Closely followed trader Art Cashin said Thursday that he is still skeptical about the Federal Reserve raising interest rates again this year.
Cashin, in an interview with CNBC, said U.S. economic data doesn’t show him the strength he needs to see and doesn’t help the Fed’s case for additional hikes.
Still, the central bank reiterated its federal funds rate forecast earlier this month, saying it still expects its benchmark rate to reach 1.4 percent by the end of 2017.
But “what I’m seeing in the market in Europe is impressive even with Draghi trying to back down from his point that inflation is no longer a threat by saying he has to keep the easing in place,” Cashin, UBS’ director of floor operations at the New York Stock Exchange, said on “Squawk on the Street.”
Cashin was referring to comments by European Central Bank President Mario Draghi atthe ECB forum in Sintra, Portugal, on Tuesday, speaking on strengthening and broadening recovery in the euro zone.
He said: “The threat of deflation is gone and reflationary forces are at play,” sending European bond yields higher and dragging their U.S. counterparts with them.

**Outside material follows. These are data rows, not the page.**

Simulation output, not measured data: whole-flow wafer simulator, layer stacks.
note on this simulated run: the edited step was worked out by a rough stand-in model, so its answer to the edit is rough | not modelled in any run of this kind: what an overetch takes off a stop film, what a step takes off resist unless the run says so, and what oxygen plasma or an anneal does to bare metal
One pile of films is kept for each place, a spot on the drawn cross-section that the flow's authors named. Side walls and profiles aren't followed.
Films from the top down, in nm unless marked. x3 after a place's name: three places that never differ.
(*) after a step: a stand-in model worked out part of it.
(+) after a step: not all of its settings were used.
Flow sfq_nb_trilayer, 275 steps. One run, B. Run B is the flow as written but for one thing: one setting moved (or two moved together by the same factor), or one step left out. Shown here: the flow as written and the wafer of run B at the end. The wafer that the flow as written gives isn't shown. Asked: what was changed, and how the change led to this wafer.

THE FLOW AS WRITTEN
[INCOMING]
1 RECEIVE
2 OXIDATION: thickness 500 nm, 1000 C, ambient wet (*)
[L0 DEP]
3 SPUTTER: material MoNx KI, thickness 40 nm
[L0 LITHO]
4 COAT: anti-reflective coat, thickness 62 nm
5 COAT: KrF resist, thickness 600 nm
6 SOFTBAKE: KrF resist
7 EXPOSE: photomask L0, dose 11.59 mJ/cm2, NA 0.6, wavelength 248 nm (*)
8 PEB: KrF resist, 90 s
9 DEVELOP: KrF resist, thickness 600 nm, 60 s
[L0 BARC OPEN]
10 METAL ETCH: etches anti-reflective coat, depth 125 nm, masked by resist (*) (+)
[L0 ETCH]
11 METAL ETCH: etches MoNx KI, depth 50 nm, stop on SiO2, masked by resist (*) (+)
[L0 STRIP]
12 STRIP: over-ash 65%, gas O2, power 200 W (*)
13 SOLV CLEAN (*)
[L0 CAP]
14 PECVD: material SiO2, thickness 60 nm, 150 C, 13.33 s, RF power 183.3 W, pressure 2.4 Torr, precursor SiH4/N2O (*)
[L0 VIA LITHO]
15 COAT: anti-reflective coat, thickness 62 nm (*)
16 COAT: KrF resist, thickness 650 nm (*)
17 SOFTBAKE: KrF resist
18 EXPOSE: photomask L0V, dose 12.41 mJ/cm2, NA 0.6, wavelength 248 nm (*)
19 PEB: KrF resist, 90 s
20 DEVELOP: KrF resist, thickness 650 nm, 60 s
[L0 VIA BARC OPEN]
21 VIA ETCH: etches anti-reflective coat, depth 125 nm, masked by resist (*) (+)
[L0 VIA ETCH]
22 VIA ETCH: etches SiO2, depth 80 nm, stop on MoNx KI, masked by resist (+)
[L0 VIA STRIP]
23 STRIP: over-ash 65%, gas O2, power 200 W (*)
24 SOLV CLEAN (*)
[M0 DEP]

U.S. stocks overall were lower Thursday, but bank stocks surged after the Fed cleared capital return programs for the big banks. Morgan Stanley, JPMorgan Chase, Wells Fargo, Citigroup and Bank of America were all up in early trade.
Regarding the days before the Fourth of July holiday, Cashin said to expect markets to be thinner and potentially more volatile as more people take off work. He said typically July tends to see a market that flattens out.
Cashin also spoke about German Chancellor Angela Merkel‘s comments on President Donald Trump in a speech about trade and climate change. Merkel said, “Whoever thinks that the problems of this world can be solved by protectionism and isolation lives under a huge misconception.”
Cashin said “let’s hope” that Trump and Merkel don’t meet with each other for “another week or two.”
— CNBC’s Fred Imbert contributed to this report.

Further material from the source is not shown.